Members of Purdue’s Association of Hip Hop Practitioners and Scholars took part in a breakdance or breaking battle against Indiana University Sunday in Indianapolis.
The organization, which used to be called the Purdue Boiler Breakers, now includes more than just breaking.
For example, popping is a different dance style than breaking, and there are several poppers in the club, according to Saad Mukhtar, a graduate student in the College of Liberal Arts and the president of the association. The old name, which only included breaking, was too narrow, he said.
Nowadays breaking battles like the one between IU and Purdue are often set up, but Mukhtar has been involved in several spontaneous dance battles before, which he said he finds more enjoyable.
“For me, and my experience, battles have kind of always (come) about naturally and in non-sports related spaces, or not set up. They happened naturally,” Mukhtar said. “For example, two rival teams are at some party or at some dance event, and they might have heard of one another. So maybe one person doesn’t like another person. So maybe they might start to compete against one another, and everything is nonverbal. It’s all through movement, all through the dance moves.”
This happened to Mukhtar, he said, at breaking group Rock Steady crew’s anniversary in New York City, when someone did a dance and pointed at Mukhtar, indicating that he wanted to battle Mukhtar.
Mukhtar said he used to dance at community events in Philadelphia, and even had a dance battle in South Korea back in 2004.
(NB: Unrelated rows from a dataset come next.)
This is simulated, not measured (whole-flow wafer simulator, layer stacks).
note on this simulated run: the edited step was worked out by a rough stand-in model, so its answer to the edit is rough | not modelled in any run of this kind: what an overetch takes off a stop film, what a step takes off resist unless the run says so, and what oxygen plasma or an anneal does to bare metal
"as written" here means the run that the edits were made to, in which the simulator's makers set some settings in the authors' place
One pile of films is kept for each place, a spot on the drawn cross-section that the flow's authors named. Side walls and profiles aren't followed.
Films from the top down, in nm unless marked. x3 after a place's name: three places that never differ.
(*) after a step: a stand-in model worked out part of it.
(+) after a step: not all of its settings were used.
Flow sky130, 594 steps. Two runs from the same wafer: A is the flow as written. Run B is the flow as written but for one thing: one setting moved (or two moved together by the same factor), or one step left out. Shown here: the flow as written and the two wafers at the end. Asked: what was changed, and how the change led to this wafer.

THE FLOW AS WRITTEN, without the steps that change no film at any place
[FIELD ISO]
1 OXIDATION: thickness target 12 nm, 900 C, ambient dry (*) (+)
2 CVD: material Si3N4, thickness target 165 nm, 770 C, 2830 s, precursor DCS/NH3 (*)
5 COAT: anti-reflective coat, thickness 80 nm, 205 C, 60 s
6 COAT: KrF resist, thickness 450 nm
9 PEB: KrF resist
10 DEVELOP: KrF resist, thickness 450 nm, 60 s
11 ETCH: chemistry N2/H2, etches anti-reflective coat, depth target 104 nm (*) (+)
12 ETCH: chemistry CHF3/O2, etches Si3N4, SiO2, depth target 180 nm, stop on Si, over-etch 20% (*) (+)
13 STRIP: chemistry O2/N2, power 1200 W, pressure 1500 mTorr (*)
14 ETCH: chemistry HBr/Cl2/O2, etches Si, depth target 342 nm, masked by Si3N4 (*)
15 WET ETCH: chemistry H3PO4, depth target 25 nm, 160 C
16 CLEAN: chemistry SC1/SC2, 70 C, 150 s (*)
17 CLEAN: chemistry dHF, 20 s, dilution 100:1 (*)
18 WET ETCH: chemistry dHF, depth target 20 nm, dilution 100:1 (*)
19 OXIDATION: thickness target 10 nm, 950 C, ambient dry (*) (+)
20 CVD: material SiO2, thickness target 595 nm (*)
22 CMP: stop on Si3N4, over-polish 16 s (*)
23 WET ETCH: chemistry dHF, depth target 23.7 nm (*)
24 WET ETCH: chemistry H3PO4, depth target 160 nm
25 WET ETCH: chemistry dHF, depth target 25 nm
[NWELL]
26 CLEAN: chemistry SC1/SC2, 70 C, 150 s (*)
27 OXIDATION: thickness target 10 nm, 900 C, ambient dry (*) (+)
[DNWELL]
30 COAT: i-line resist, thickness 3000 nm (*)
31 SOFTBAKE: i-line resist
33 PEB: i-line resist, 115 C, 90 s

Though Mukhtar doesn’t break anymore, he has researched hip-hop culture, which has four elements: breaking, DJing, emceeing and graffitiing.
“When somebody says hip-hop, they automatically think (of) the musical genre, but breaking is a part of hip-hop culture. So it’s one of the elements,” Mukhtar said. “It’s becoming, I would say, the second most popular behind rapping or emceeing, and the reason why I say that, is because this past summer, it was in the Youth Olympics in Argentina. So there’s been a big push to get breaking at the Olympics level, and they succeeded in passing the first stage to get that done for 2024 in Paris.”
When Mukhtar was younger, there wasn’t a way to make a living out of breaking, he said. Now that breaking is being considered for the Olympics, it’s become a more lucrative form of dance, with studios becoming more common, according to Mukhtar. Even so, there is some disagreement as to whether or not breaking should be in the Olympics.
Some in the breaking community want to go to the Olympics, Mukhtar said, while others consider breaking an art form instead of a sport.
“Some people that really take it seriously ... hip hop is a way for them to express themselves in a positive way,” Mukhtar said. “And then we have, for example, college students, where they’re just like, ‘Hey I want to participate in the culture, but I don’t really want to be engulfed in the culture.’ … so there’s kind of this fine line.”
Breaking also is called B-boying by some, and many B-boys or B-girls may have stage names.
“Pretty much every breaker has a B-boy or B-girl name,” Mukhtar said. “I tend not to use B-boy or B-girl because I see everyone as just a dancer. So I don’t ... distinguish gender norms between everybody. So I just say, breaker and breaking.”
John Andjaba, a third-year graduate student in the College of Science, goes by the name B-boy Sweat Rock, because he sweats a lot, Mukhtar said.
“Most of ... the breakers … in the club, they all have a stage name and even just that in itself is kind of cool, because it’s like an alter ego,” Mukhtar said.
The alter ego that a stage name offers isn’t the only heroic thing about breaking. Daniel Yang, a fifth-year graduate student in the College of Science and Krannert School of Management, enjoys the physical fitness and the athleticism that breaking requires.
“It’s kind of like when you’re little, you kind of want to be a superhero and stuff like that,” Yang said about the physicality of breaking.
“The way I like to describe it, it’s like trying to sprint, all while looking cool, all while doing it to music,” Andjaba said.
Mason Pellegrini, a first-year graduate student in the College of Liberal Arts, said he enjoys more than just the exercise dancing offers.
“One thing that I really like is the community,” Pellegrini said. “It’s just so much fun. All these guys are so nice. We just come here, and for two hours, twice a week, we just dance.”
Mukhtar expressed the possibility for the association to expand, which may include starting future Big Ten associations and having battles with them. Aside from that, he said the Purdue association is a place where people who like hip hop can come together.
“The way I envision it is that there might be people that are into hip hop on Purdue’s campus that don’t have (another) club to gravitate to,” Mukhtar said.